Thursday, August 5, 2010

Joel Schumacher's TWELVE should burnish the filmmaker's reputation -- for sleaze

Three years ago, very nearly to the week, critic Nathan Lee used an NY Times Op-Ed article to excuse his spoiling movies for his readers.  In it, he is on record as saying he wouldn't dare unmask the secrets in David Cronenberg's A History of Violence but that he wouldn't think of extending this same courtesy to Joel Schumacher for his The Number 23.  At the time I was prepared to give Mr. Lee that year's "Pompous Little Twit" award for his ridiculous opinion.  I am not a particular fan of A History of Violence and even less of The Number 23.  But, I am sorry: Because you do not care for the work of a certain director does not give you the right to destroy his movie for those who have not seen it.

I bring all this up now because, after viewing the new high-end, schlock-fest TWELVE, directed by Mr. Schumancher (shown at left),  I am almost tempted -- but still cannot -- go along with Lee.  Twelve wants to be an east-coast Less Than Zero but has none of that film's better moments or possessions, starting  with an actor as riveting as was (and continues to be) Robert Downey Jr.

Instead we have an actor named Chace Crawford (shown above: and, sorry, Gossip Girls and Boys, this is the full extent of Chace's naked body that Twelve allows you to view).  Mr Crawford is pretty, all right, but he is neither given an opportunity in the script (by Jordan Melamed, from the novel by Nick McDonell) nor does he do anything on his own to create a character possessing some depth.

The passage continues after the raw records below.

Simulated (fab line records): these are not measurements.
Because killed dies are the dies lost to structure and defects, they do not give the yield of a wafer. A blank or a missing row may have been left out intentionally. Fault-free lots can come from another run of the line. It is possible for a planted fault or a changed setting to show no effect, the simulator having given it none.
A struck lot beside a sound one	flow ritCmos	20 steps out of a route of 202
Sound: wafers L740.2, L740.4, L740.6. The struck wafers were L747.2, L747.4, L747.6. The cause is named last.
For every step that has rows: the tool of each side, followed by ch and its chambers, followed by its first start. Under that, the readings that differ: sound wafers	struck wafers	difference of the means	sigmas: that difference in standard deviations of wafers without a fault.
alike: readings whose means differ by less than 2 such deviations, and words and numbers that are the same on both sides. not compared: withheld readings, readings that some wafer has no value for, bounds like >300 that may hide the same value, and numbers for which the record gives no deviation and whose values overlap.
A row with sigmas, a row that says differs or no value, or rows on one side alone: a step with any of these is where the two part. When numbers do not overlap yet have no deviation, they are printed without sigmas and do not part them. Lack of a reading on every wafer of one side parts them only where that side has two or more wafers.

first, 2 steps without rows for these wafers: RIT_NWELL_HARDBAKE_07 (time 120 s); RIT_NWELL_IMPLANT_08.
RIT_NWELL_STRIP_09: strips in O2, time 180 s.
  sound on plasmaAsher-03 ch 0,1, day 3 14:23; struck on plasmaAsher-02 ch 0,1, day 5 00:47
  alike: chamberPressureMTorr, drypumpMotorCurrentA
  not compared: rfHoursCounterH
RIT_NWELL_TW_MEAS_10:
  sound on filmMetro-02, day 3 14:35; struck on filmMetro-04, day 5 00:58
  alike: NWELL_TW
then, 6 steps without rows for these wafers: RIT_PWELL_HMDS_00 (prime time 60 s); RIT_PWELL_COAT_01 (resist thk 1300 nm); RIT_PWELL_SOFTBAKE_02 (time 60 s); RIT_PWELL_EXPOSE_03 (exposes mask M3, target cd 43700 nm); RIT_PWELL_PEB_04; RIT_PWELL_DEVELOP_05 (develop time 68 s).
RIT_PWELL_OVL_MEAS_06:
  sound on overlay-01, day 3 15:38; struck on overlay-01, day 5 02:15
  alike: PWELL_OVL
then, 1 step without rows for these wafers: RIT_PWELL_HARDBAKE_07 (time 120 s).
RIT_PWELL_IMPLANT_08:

But then none of the cast does, though Crawford inhabits a one-
note world all his own.  His facial stubble never changes, nor do his expressions and reactions. Everyone here seems to have been recruited for his or her "look," and they do look good -- from Esti Ginzberg (above, left) and Emily Mead (below, with bears, in one of the film's only original scenes) as the hot girls at school to Rory Culkin (shown at bottom, with Ms. Ginzberg) and Billy Magnusson as exceedingly wealthy and even more troubled brothers.

Most of the characters here are wealthy (with the exception of Crawford's -- and his goody two-shoes gal-pal played by Emma Roberts, shown below).  They seem to be working-class (Chace plays a drug dealer, but, hey, that's work!) and so must be better than the filthy-rich, sleazebag kids with whom they go to school. Now, I am no fan of wealth or the people who parade it around, but when a movie piles it on this thickly, it leaves me nearly ready to vote for John McCain.

This is a particularly lazy film, as well.  A "knowing" narration kicks in at the beginning, offering oodles of non-stop exposition about all the characters on view (this frees the performers from having to create their own characters, I guess). This narration never stops, horning in time and again on the narrative (there isn't much of one, actually).  Voiced in low-key fashion by Keifer Sutherland (so what?), it drones on about nonsense such as this: "White Mike (that's Crawford) would love to jump from rooftop to rooftop, but he knows he never will."  Huh?

Early on, when one noticeably unstable character purchases what looks like a Samurai sword from a blue-lit shop in... Chinatown?, mature viewers will be put in mind of Chekov's gun theory. Sure enough: if we see it in the first act, it's gonna be used later on. The movie is awash in constant cliché.  Surely an actor like Curtis Jackson (aka "50 Cent") could play something other than a dirty drug dealer? Or maybe not. And, surprise: everyone here seems to have major "mother" issues (except one rich young man who has a major father issue). The mothers on view, including Ellen Barkin (at left), Alexandra Neil and Alice Barrett, are either dead or ought to be.)

I could go on -- god knows, the movie does -- but why?  I'd only bore you silly and put myself to sleep.  Twelve, from the storied French film company Gaumont (stick to your home turf, please, if you can't give us anything better than this), Hannover House and Radar Pictures, opens Friday, August 6, all over the place. In NYC, you can find it at the AMC Empire 25, the U.A. 64th and 2nd, and the Cinema Village.

On various web sites, from that of  Hannover House to the IMDB, the movie is stated to be just under 2 hours in length, but the screener print the press saw earlier this week runs around 95 minutes. We should be grateful for small favors.